Path: blob/main/Homework/Lesson 08 HW - Hyper Opt Project/Homework_08.ipynb
870 views
NOTE
If you have troubles with this notebook, make sure you're using the Ubuntu 22.04 Software Environment (Settings -> Right Column) and the Python 3 (system-wide) kernel (upper right corner of notebook).
Lesson 08 Homework - Hyperparameter Optimization (Project)
When asking questions about homework in Piazza please use a tag in the subject line like HW1.3 to refer to Homework 1, Question 3. So the subject line might be HW1.3 question. Note there are no spaces in "HW1.3". This really helps keep Piazza easily searchable for everyone!
For full credit, all code in this notebook must be both executed in this notebook and copied to the Canvas quiz where indicated.
Note: This introduction is not included in the Canvas quiz.
For this project you're going to apply hyperparameter optimization to both a regression and a classification problem. It looks like a lot to do below, but it's mostly a matter of modifying code from the presentation.
Objective
For each of the models in parts 1 and 2 below, apply the following 4 tuning methods from the presentation: GridSearchCV, RandomSearchCV, BayesSearchCV, and TPOT.
For TPOT: In Part 1 you will only do hyperparameter optimization for ExtraTreesRegressor. In Part 2 you will do both hyperparameter optimization and also run TPOT and let it choose the model. See the presentation for examples of both.
Specific Quiz Questions
Follow along and use the required parameters and random seeds so that you can correctly answer the quiz questions.
Regarding data
To answer the multiple choice quiz questions, you'll need to use the data we have chosen.
We encourage you to try these out on your own data, too, to deepen your learning.
Part 1 - Optimize Extra Trees Regressor
Hints for Part 1
This section is very similar to the lesson. You should be able to mimic the lesson to finish this section!Find optimized hyperparameters for an extra trees regression model.
In the lesson, our TPOT AutoML code suggested that a viable algorithm to explore would be the ExtraTreesRegressor
. For part 1 of your homework, you'll use sklearn's ExtraTreesRegressor and attempt to optimize the hyperparameters.
You must use the diamonds data used in the presentation. You do not need to include the TPOT general search for this problem (use TPOT to optimize ExtraTreesRegressor, but don't run TPOT to choose a model). Here are ranges for a subset of the hyperparameters:
Hyperparameter | Type | Typical Range |
---|---|---|
n_estimators | discrete / integer | 10 to 150 |
min_samples_split | discrete / integer | 2 to 20 |
min_samples_leaf | discrete / integer | 1 to 10 |
max_features | discrete/integer | 1 to 30 |
bootstrap | discrete / boolean | True, False (use this order where possible) |
Note: there other hyperparameters that could be added, but we will focus on these for the project. Consult the documentation for sklearn ExtraTreesRegressor to see all of the available hyperparameters.

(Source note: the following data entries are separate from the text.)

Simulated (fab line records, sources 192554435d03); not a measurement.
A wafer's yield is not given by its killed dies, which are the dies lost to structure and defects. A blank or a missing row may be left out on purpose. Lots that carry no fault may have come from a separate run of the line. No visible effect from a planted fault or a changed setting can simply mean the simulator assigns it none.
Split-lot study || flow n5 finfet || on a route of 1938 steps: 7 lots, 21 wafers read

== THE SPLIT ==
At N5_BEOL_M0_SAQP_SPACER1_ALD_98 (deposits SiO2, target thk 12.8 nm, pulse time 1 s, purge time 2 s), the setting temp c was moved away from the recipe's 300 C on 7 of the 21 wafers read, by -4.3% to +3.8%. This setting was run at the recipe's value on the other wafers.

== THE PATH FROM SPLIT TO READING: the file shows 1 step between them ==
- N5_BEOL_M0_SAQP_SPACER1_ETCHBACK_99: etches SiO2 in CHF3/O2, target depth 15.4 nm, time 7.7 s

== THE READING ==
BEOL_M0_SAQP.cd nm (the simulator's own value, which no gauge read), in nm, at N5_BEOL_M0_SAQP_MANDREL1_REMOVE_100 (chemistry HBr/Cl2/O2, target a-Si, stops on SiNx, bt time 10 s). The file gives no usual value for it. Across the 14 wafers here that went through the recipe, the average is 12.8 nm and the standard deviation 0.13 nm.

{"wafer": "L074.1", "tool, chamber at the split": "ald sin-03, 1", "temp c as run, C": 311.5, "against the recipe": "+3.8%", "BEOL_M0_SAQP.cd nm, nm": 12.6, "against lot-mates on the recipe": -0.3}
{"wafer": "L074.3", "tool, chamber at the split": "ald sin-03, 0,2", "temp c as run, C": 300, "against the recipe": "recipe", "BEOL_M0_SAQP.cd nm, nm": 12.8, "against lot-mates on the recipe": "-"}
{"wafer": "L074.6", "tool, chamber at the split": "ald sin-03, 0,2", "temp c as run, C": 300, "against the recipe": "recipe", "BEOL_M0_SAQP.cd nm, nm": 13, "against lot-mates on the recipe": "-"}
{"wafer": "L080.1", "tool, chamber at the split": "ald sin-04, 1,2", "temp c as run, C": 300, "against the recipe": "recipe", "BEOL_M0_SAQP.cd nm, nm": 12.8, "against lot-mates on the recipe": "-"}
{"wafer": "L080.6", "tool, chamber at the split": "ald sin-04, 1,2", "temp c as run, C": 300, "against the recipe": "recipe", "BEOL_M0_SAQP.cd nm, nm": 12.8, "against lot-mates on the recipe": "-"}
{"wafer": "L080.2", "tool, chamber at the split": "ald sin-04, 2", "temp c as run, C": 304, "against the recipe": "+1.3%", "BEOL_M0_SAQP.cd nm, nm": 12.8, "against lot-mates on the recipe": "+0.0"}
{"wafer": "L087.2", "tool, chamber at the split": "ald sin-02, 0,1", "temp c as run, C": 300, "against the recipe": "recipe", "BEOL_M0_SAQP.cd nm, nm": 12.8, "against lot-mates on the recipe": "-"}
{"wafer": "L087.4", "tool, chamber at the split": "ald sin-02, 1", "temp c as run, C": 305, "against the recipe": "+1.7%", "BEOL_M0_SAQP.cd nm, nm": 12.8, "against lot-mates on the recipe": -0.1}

Question 1: Setup (1 points)
Load the diamonds dataset (diamonds_transformed.csv in the data directory).
Set up your X and y variables.
Split into 80% training data and 20% testing data.
Use random_state = 123 for reproducibility.
Use default values for the hyperparameters by not specifying values for them.
How many rows are in your training data?
Question 2 (1 points)
In the following cell, we provide you with the same my_regression_results
function we used in the lesson. Create an ExtraTreesRegressor
model using random_state=123. Fit your model. Use the my_regression_results
function to get the Root Mean Squared Error on the test data.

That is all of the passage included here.